In signing the Military Commissions Act on October 17, President Bush boasted that Congress gave him exactly what he wanted: the ability to continue his secret prison program. But what the president neglected to mention is that so-called alternative interrogation methods, which were a primary reason he wanted the secret prisons in the first place, remain illegal.

A month ago, the President formally admitted what his administration had been denying for four years: that the CIA has been operating clandestine detention centers around the world where detainees are held incommunicado and subject to interrogation techniques he described euphemistically as “alternative” and “tough.”

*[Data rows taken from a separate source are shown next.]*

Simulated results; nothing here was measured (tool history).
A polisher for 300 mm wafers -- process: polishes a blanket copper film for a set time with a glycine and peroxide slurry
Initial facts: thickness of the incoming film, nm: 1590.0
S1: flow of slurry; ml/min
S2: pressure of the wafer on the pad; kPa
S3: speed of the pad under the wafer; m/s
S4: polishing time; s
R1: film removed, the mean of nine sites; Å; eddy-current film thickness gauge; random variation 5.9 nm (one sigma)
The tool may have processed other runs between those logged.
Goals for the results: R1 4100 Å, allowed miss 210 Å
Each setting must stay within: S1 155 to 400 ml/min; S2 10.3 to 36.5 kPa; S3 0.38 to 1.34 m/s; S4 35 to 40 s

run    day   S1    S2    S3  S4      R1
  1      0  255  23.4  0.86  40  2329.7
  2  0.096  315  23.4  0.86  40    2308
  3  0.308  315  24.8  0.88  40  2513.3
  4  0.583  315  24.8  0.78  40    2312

But what the President calls “alternative” and “tough” is considered torture and inhuman treatment by most people – and by international law. Just this week, Vice President Cheney suggested that it is acceptable practice to subject detainees to what is known as waterboarding, which, despite its somewhat innocuous name, is a vicious form of mock drowning in which a prisoner is strapped to a board and suffocated by water. Earlier this year, more than 100 law professors wrote Attorney General Alberto Gonzales to say that waterboarding meets international legal definitions of torture.

The administration’s other “alternative” techniques reportedly include induced hypothermia and depriving detainees of sleep for so long they are physically sickened by fatigue. After World War II, U.S. military commissions successfully prosecuted as war criminals Japanese soldiers who subjected American prisoners to precisely these types of interrogation techniques.

So last year, when Congress passed the McCain amendment banning the use of “cruel, inhuman, or degrading” treatment by U.S. officials operating anywhere around the world, it put the CIA program in jeopardy. The administration tried to exempt the CIA from the prohibition, but failed. As a result, CIA agents fearful of criminal prosecution reportedly refused to continue such abusive interrogations.

Then, this summer, the Supreme Court further complicated matters for the administration by ruling that the humane treatment requirements of the Geneva Conventions applied to detainees captured in the fight against al-Qaeda. Anyone who ran afoul of these obligations could be prosecuted as a war criminal.

U.S. military intelligence officers had long been questioning the value of information derived from these abusive techniques. On the same day that the President conceded the existence of secret prisons, the senior intelligence officer in the U.S. Army, General Jeff Kimmons, told a Pentagon briefing: “No good intelligence is going to come from abusive practices. I think history tells us that. I think the empirical evidence of the last five years, hard years, tell us that.”

The U.S. Army’s new counter-insurgency manual states that “torture and cruel, inhumane, and degrading treatment is never a morally permissible option, even in situations where lives depend on gaining information.” It concludes that those who “lose moral legitimacy” by employing such methods “lose the war.”

The administration, however, was undeterred. While announcing that the secret prisons would be temporarily closed, it urged Congress to redefine U.S. obligations under the Geneva Conventions in a way that would allow the prisons to be reopened - and the abusive interrogations to continue.

Congress refused.

While the compromise legislation that ultimately emerged - the Military Commissions Act of 2006 - includes many deeply troubling provisions and endorses many administration proposals that undermine basic rights, it does not authorize abuse. To the contrary, it defines both torture and cruel and inhuman treatment as war crimes. Anyone who engages in – or authorizes – abusive interrogations is subject to prosecution as a war criminal.

Undoubtedly, the administration will try to find a way to torment detainees. If history is a predictor, it will attempt to twist the act’s language to allow abusive interrogations to continue. But CIA interrogators should be wary: the primary authors of the legislation, Republican Senators John Warner and John McCain have publicly stated that it was their intent to criminalize the abusive practices allegedly carried out by the CIA. And a plain reading of the law suggests that any judge would have little difficulty upholding a conviction for such abuses.

For now, the secret CIA prisons are closed and Congress has firmly stated that abuse and torture should not be part of the U.S. fight against terrorists. Let’s hope the prisons stay closed, and Congress retains its newfound sense of moral outrage.